We want to integrate the learned model and compare to integration of the discretized true system. First, we set up the vector field that denotes the right-hand side of the spatially discretized PDE.

In [None]:
M = x.size
e = np.ones(M)
D1 = .5/dx*spdiags([e,-e,e,-e], np.array([-M+1,-1,1,M-1]), M, M).toarray() # Central difference matrix
D2 = 1/dx**2*spdiags([e,e,-2*e,e,e], np.array([-M+1,-1,0,1,M-1]), M, M).toarray() # 2nd order central difference matrix

def true_f(u):
    dH = -.5*eta*u**2 - (gamma**2 * u @ D2)
    SdH = D1 @ dH
    return SdH

def learned_hnn_f(u):
    u = torch.tensor(u.reshape(1,1,-1), requires_grad=True, dtype=torch.float32)
    H = model.hamiltonian(u)
    dH = torch.autograd.grad(H.sum(), u, retain_graph=False, create_graph=False)[0]
    SdH = torch.tensor(D1, dtype=torch.float32) @ dH.reshape(-1,1)
    return SdH.flatten().detach().numpy()

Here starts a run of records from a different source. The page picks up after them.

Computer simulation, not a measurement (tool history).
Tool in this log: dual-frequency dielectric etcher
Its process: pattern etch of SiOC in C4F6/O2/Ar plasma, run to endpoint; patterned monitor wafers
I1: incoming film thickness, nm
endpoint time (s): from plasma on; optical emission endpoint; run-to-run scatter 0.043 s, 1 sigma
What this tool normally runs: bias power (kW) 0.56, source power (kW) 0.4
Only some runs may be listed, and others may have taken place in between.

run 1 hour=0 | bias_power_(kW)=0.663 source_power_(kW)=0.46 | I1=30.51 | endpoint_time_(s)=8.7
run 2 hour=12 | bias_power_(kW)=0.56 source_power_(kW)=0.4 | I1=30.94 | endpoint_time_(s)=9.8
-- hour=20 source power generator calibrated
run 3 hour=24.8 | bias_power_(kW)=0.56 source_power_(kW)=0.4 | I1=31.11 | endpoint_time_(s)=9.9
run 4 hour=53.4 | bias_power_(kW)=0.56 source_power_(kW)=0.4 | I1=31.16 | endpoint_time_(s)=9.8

Decide on an initial state for the test:

In [None]:
k1, k2 = 0.6, 0.8
d1, d2 = 0.3, 0.8
M = x.size
P = (x[0,-1]-x[0,0])*M/(M-1)
sech = lambda a: 1/np.cosh(a)
u0 = 0
u0 += (-6./-eta)*2 * k1**2 * sech(np.abs(k1 * ((x+P/2-P*d1) % P - P/2)))**2
u0 += (-6./-eta)*2 * k2**2 * sech(np.abs(k2 * ((x+P/2-P*d2) % P - P/2)))**2
u0 = np.concatenate([u0[M:], u0[:M]], axis=0)[0,:]

# u0 = u_exact[0,:] # If testing with initial condition from training data

Integrate with the classic Runge–Kutta method:

In [None]:
def rk4(f, u, t_end, dt):
    t_steps = np.arange(0, t_end + dt, dt)
    u_steps = np.zeros((len(t_steps),) + np.shape(u))
    
    u_steps[0] = u
    for i in range(1, len(t_steps)):
        k1 = dt * f(u)
        k2 = dt * f(u + .5*k1)
        k3 = dt * f(u + .5*k2)
        k4 = dt * f(u + k3)
        u = u + (k1 + 2*k2 + 2*k3 + k4) / 6
        u_steps[i] = u
        
    return t_steps, u_steps

ts, u_true = rk4(true_f, u0, 4, .001)
ts, u_learned = rk4(learned_hnn_f, u0, 4, .001)

In [None]:
figsize = (10, 3)
indices = [
    int(round((u_learned.shape[0] - 1) * 1/4)),
    int(round((u_learned.shape[0] - 1) * 1/2)),
    int(round((u_learned.shape[0] - 1) * 3/4)),
    int(round((u_learned.shape[0] - 1)))
]

for i, idx in enumerate(indices):
    fig = plt.figure(figsize=figsize)
    plt.plot(x[0, :], u_true[idx, :] if i < 3 else u_true[idx - 1, :], 'k-', label='Integrated true flow')
    plt.plot(x[0, :], u_learned[idx, :], 'g-', label='Integrated learned flow')
    plt.xlabel('$x$')
    plt.ylabel('$u(t,x)$')
    plt.title('$t = %.2f$' % ts[idx])
    if i == 0:
        plt.legend()
    plt.show()


### Further modelling

The [phlearn](https://github.com/SINTEF/pseudo-hamiltonian-neural-networks) package can be used to set up PHNNs that can learn PDEs with damping (e.g. due to viscosity) and with external forces acting on the system. [This notebook](https://github.com/SINTEF/pseudo-hamiltonian-neural-networks/blob/main/example_scripts/kdv_example.ipynb) shows how to train a PHNN model for the forced KdV-Burgers equation, i.e.
$$
u_t + \eta u u_x - \nu u_{xx} + \gamma^2 u_{xxx} = f(x, t).
$$
[This notebook](https://github.com/SINTEF/pseudo-hamiltonian-neural-networks/blob/main/example_scripts/phnn_pde_examples.ipynb) is set up to learn several different pseudo-Hamiltonian PDEs. In these notebooks you can also compare the PHNN models to baseline models that do not assume a pseudo-Hamiltonian structure.